Body Corporate Insurance 101: Sectional Title Schemes

Christopher Kotze

Christopher Kotze

Managing Director at Finesse Ins

The Cover:

A sectional title body corporate is required, by law, to ensure that there is sufficient cover in place for the all the structures and common property of the body corporate. There are an array of insurers that can meet the very basic cover requirements and others that provide detailed and niche cover that is applicable and appropriate for body corporate risks. More often than not, the more thorough specialist insurance options are more competitively priced than the bare minimum options.

The Trustees of the Body Corporate are tasked with sourcing, presenting and implementing the insurance cover. They are also required to present the terms and conditions to the other owners and to ensure that the body corporate is compliant so as not to jeopardize coverage in the event of a claim. Owners are allowed to request a copy of the cover and should read it over and ask questions.

Trustees Liability:

The Sectional Titles Schemes Act places a great responsibility on Trustees and as a result, one must be aware of the duties and responsibilities of the position when considering taking a seat as a trustee or chairperson. The trustees can be held personally, legally liable for damages or loss as a result of errors or negligence. For example, not insuring a body corporate for the correct value… owners can sue trustees for any short falls if the merits allow.

If you are a Trustee, you must insist that the insurance policy includes Trustees Liability Cover.

Further to this, legislation also requires that the body corporate insurance covers Fidelity Insurance (money handling risks) and Public Legal liability for a minimal limit of R10 000 000.

Who Pays and How:

The insurance is paid by the body corporate to the insure but the insurance premium is recuperated in the Levy charges to each respective owner.

The insurance, per section, is generally calculated as a ratable contribution based on your units Participation Quote (PQ). However, where a section owner may require additional cover or their bank requests a higher insured figure, then that section owner will be required to pay the difference over and above the PQ figure.

The Excess and Who Pays:

Most policies include an excess of some sort unless full excess waiver has been purchased. You will HAVE to check your policy schedule to familiarize yourself with the excesses as they vary greatly from one insurer to another.

Who pays the excess when a claim arises? Well, the general rule (per Prescribed Management Rule 29(4) in the Sectional Titles Act) indicates that the section owner claiming for damages is the party liable to pay the excess. Where the claim is for damages to common property, the excess would be payable the Body Corporates funds.

Special Resolutions can be passed to clarify what parties are liable for the excess in various events. This can ensure conflict at a claims stage can be avoided.

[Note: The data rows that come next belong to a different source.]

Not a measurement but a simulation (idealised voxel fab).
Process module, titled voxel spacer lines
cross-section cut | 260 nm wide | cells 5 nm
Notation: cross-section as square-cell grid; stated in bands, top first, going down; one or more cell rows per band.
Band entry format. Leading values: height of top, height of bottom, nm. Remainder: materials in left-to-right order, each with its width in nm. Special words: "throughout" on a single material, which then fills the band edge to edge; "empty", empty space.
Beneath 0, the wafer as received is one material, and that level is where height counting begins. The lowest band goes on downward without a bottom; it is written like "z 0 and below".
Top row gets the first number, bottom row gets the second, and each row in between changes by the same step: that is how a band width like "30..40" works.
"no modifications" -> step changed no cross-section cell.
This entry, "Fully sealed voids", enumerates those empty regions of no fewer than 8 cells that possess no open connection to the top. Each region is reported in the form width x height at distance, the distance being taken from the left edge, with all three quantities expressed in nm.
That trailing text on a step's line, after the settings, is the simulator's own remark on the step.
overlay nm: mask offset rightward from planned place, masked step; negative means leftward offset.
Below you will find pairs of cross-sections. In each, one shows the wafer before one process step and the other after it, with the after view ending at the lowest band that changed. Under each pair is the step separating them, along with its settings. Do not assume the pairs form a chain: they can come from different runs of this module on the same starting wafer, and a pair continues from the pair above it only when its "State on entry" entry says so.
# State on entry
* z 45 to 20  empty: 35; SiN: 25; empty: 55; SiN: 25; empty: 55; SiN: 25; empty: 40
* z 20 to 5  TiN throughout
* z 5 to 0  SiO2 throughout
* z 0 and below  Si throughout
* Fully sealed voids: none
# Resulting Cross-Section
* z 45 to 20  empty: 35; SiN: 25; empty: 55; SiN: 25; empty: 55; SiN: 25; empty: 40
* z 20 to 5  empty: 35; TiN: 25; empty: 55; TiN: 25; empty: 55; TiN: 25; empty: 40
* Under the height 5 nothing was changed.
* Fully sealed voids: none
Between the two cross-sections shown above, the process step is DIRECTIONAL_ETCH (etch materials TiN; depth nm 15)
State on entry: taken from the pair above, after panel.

Legislated Requirements and Best Practice:

Legislation imposes several requirements which include but is not limited to…

  • Fidelity Guarantee cover (use of a specific formula to determine the correct insured value)
  • R10 000 000 Public Legal Liability cover
  • Professional Building Insurance Replacement Valuations at least every 3 years

We hope this paints a clearer picture of what Body Corporate insurance entails but please know that there is much more than this and details do vary based on the Body Corporates rules and resolutions as well as what the current insurer may require or impose.

As a Trustee, you must familiarize yourself with the legislation, the cover and what your responsibilities entail. Don’t get caught out.

As an owner of a sectional title schemes property, you must familiarize yourself with the insurance.